Zoom meeting id: 925 2894 7102

An r-partite hypergraph is called fractionally balanced if there exists a non-negative function on its edge set that has constant degree in each vertex side. Using a topological version of Hall's theorem, I prove bounds on the matching number of such hypergraphs. Combined with an approach of Meunier and Su (2018), this yields results on envy-free division of multiple cakes, and on rental harmony with multiple houses.

This is joint work with Ron Aharoni, Eli Berger, Joseph Briggs and Erel Segal-Halevi.

Tuesday, 10/20
Speaker: Geva Yashfe (Hebrew University of Jerusalem)
Title: Representability of $c$-Arrangements
Time: 1:15-2:15
Place: Zoomland, opening at 1:00.

Zoom meeting id: 925 2894 7102

This talk is about two undecidability results in matroid theory and their applications to secret-sharing and to the study of rank inequalities for representable matroids. After a brief discussion of the applications, I will outline a proof that the following problem, together with an approximate variant, is undecidable: given a matroid, decide whether its rank function has a positive multiple which is a representable polymatroid.

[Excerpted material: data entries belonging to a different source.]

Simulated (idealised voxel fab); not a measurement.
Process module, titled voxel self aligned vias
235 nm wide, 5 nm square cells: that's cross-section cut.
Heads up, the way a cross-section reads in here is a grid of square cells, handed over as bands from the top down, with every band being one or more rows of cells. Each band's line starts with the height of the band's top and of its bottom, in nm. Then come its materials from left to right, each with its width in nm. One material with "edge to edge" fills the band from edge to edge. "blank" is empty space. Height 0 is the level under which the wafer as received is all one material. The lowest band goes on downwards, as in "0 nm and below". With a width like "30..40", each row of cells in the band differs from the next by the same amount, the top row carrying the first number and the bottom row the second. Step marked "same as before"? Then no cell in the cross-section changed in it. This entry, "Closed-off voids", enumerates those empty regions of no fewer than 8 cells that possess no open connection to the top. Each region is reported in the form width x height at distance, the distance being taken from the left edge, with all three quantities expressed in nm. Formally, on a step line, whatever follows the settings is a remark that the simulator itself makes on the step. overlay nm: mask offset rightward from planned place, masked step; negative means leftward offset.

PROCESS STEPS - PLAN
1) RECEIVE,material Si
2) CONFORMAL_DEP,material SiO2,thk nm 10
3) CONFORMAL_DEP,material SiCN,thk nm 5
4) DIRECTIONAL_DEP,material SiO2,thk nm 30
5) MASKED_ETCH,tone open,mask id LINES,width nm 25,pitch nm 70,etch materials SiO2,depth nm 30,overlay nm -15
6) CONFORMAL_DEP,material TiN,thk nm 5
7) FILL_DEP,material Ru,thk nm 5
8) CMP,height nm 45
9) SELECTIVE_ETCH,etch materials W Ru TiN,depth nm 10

This is based on joint work with Lukas Kühne.

Tuesday, 10/27
Speaker: Michael Dobbins (Binghamton)
Title: Continuous Dependence of Curvature Flow on Initial Conditions in the Sphere
Time: 1:15-2:15
Place: Zoomland, opening at 1:00.

Zoom meeting id: 925 2894 7102

Consider the space of all simple closed curves of area 0 in the sphere that evenly divide the sphere. I will show that the restriction of level-set flow, which is a weakening of curvature flow, to this space is continuous. This was motivated by a problem of showing that the space of weighted pseudoline arrangements is homotopy equivalent to the corresponding rank 3 real Grassmannian.

Tuesday, 11/3
Speaker: Jo Ellis-Monaghan (Korteweg-de Vries Instituut voor Wiskunde, Universiteit van Amsterdam)
Title: An Introduction to Twualities
Time: 1:15-2:15
Place: Zoomland, opening at 11:45.

Zoom meeting id: 925 2894 7102

Zoomland LUNCH at noon with the speaker; all invited (no crowding, please).

We develop tools to identify and generate new surface embeddings of graphs with various forms of self-twuality including geometric duality, Petrie duality, Wilson duality, and both forms of triality (which is like duality, but of order three instead of two). Previous work typically focused on regular maps (special, highly symmetric, embedded graphs), but the methods presented here apply to general embedded graphs. In contrast to Wilson’s very large self-trial map of type {9,9}_9 we show that there are self-trial graphs on as few as three edges. We reduce the search for graphs with some form of self-twuality to the study of one-vertex ribbon graphs. Our results include a fast algorithm that will find all graphs with any of the various forms of self-twuality in the orbit of a graph that is isomorphic to any twisted dual of itself.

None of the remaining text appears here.